Parcel level verification of sites’ land capability class is the primary mechanism by which TRPA and partners ensure that development in the basin adheres to the Bailey system and that excess coverage is not added within a land capability class. Removal of coverage from sensitive lands is primarily facilitated by Environmental Improvement Program (EIP) implementation partners and the California and Nevada land banks through the Excess Coverage Mitigation Program. In addition to the actions of EIP partners, the Transfer of Development Rights Program is a central part of TRPA’s growth management system and an important strategy used to attain multiple environmental thresholds, by providing an incentive to transfer coverage to less sensitive lands. Within the program, if 10 tourist accommodation units (TAUs) were removed from a SEZ and transferred to a town center, an additional 20 TAUs would be awarded for this transfer, for a total of 30 TAUs (i.e. 1:3 transfer ratio). TRPA is actively seeking new mechanisms to encourage removal of excess coverage on sensitive lands. For example, the TRPA Governing Board recently took action to allow coverage transfers across Hydrologically Related Area (HRA) boundaries. With this update, coverage can be transferred across HRA boundaries if it is removed from sensitive lands in one HRA and sent to lands that are non-sensitive and not located along the shoreline of Lake Tahoe. In addition, the new Excess Coverage Mitigation Program usage requirements state that the land banks should give preference to the retirement of coverage in sensitive lands. Both actions were taken at the Dec. 16, 2015 meeting of the TRPA Governing Board.
Physical removal of impervious cover is readily verifiable and contributes to standard attainment. Standard TRPA permitting conditions for projects that remove cover, include the requirement the natural hydrologic function and services are restored after cover is removed. Site restoration is field verified as well prior to a project being determined complete.
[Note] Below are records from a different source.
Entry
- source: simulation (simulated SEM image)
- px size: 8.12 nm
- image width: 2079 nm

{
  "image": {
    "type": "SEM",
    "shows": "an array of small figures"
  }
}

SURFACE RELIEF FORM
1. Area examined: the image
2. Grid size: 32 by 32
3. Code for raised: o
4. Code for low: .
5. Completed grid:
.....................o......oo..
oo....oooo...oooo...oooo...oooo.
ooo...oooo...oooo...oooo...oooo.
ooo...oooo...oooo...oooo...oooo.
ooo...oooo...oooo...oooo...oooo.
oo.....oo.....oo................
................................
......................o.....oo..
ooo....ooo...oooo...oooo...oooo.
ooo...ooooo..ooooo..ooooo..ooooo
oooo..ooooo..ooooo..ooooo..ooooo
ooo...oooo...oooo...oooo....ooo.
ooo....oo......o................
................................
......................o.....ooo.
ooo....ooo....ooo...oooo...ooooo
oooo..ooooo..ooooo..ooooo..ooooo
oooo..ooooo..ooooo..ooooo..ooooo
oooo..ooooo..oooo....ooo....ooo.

The class 1b target is not expected to be attained in the foreseeable future, given the magnitude of change needed and public funding levels. The rate of coverage removal from class 1b lands over the last four years averaged 2.5 acres annually. At this rate the 1b target would not be attained for 264 years. Continuing this rate over the next four years would result in the removal of an additional 10 acres from class 1b. Impervious cover in class 2 lands is currently 43 acres above the target level. Removing 43 acres of cover is potentially achievable within 10 to15 years if sufficient funding is available and focused on attainment of the class 2 target. While it is conceivable that the class 2 target could be achieved if actions were targeted solely to promote attainment of the individual threshold standard, project prioritization should also consider the potential for projects to contribute to threshold gains in any number of categories. For example, consideration of the multiple threshold benefits may result in prioritizing restoration projects in SEZ lands (which are generally class 1b) because their restoration may also result in greater benefits to water quality, wildlife and vegetation thresholds than restoration efforts on class 2 lands. Such a prioritization framework is more consistent with the intent of land capability classes, which are described as a means to achieve a range of objectives rather than an end point in and of themselves. “Criteria were developed for classifying lands – according to their inherent physical capability to provide for use without endangering achievement of the goals established in the Bi-State Compact (P.L. 91-148) for protection of environmental qualities of the basin (Bailey, 1974).”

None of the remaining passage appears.